As the Deputy may be aware, there is already considerable work undertaken in the area of high wealth individuals and high income earners.

In terms of policy measures to support equity in the tax system, Finance Act 2011 outlined a ‘super tax’ on banking bonuses in the aftermath of the financial crises. A tax rate of 89 per cent is applied to any variable remuneration in the banking sector which is not regular salary, including remuneration awarded in shares. While this restriction on banking bonuses remains in place, I have committed my Department to tender for an external evaluation to determine whether the remuneration policy remains fit for purpose.

In addition, a high income individual’s restriction (HYIR) has been in place since Budget 2007, limiting the use of certain tax reliefs and exemptions by high income earnings individuals. Its aim is to balance the promotion of tax equity in relation to those on high incomes with the incentive effect of specified tax reliefs. The restriction works by limiting the total amount of specified reliefs that a high income individual can use to reduce their tax liability in any one tax year. A recent report on its operation in 2016, published by the Revenue Commissioners signals that the measure continues to work as intended. The declining levels of tax revenue associated with the restriction signify that the amount of income being sheltered from tax (and as a result falling within the HYIR) continues to fall. Those on incomes over €400,000 (149 individuals) face an effective tax rate of 30 per cent, with average tax rates rising to 40.9 per cent once the USC is included. Some 372 individuals on incomes between €125,000 and €400,000 paid an average tax rate of 28.6 per cent once USC was included.

From a wealth monitoring perspective, the Revenue Commissioners have a dedicated High Wealth Individuals (HWI) unit within their Large Cases Division, which has been in operation since 2003. This is supported by an Anti-Avoidance function allowing for the specialised focus highlighted by the 2009 OECD report Engaging with High Wealth Individuals on tax compliance . As of June 2018, this unit which is responsible for profiling, risk assessment and tax compliance, was actively monitoring 480 high wealth individuals with wealth in excess of €50 million. A sectorial decomposition of these individuals reveals a third are predominantly active in the real estate sector, with just 4 per cent active in the financial and insurance sector. The operations of this unit were reviewed in 2007 and again in 2015 with no change recommended.

Furthermore, the Controller & Auditor General’s Report on the Accounts of the Public Services 2017 outlines the State’s management of high wealth individuals tax liabilities and notes the relatively high effective tax rate on income earned by HWIs who face a rate of 39 percent, compared to an average rate of 16.3 per cent for all tax payers.
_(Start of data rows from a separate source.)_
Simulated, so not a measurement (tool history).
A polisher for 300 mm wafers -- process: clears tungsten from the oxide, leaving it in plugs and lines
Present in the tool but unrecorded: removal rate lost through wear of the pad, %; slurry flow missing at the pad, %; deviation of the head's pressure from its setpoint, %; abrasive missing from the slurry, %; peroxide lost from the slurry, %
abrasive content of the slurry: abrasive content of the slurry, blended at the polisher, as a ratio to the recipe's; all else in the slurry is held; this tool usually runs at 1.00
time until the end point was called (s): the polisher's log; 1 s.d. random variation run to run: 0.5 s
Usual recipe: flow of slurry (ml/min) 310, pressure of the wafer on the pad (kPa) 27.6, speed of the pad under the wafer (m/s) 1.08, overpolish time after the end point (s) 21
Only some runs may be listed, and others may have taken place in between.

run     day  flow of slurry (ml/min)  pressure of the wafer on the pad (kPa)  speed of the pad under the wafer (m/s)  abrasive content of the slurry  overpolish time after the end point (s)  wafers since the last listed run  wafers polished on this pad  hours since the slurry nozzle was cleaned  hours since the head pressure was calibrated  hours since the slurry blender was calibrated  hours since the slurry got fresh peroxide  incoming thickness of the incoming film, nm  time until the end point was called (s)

As regards transparency of information, from a data collection perspective the CSO publish earnings by NACE sector, including the Information and Communication, the Professional, Scientific and Technical, and the Financial Insurance and Real estate sectors. This forms part of the Earnings Hours and Employment Costs Survey (EHECS). Data are published on irregular earnings (bonuses), non-statutory social contributions (i.e. employer contributions to pension funds, life assurance and income continuance insurance), and benefits-in-kind (covering for example stock options, share purchase schemes, voluntary health insurance and company cars).

As regards data on wealth, the Central Bank publish a quarterly net worth of Irish households series. In addition, the CSO conduct the Household Finance and Consumption Survey (HFCS 2013), compiling comprehensive data on Irish household wealth. The net wealth Gini coefficient - a commonly used measure of inequality (where a figure of 100 indicates that one household holds all the wealth and 0 indicates that wealth is evenly divided among all households) indicates that wealth inequality in Ireland was lower (64) than the euro area average (69). The HFCS results also indicate that wealth in Ireland was less concentrated at the top of the distribution than the euro area average.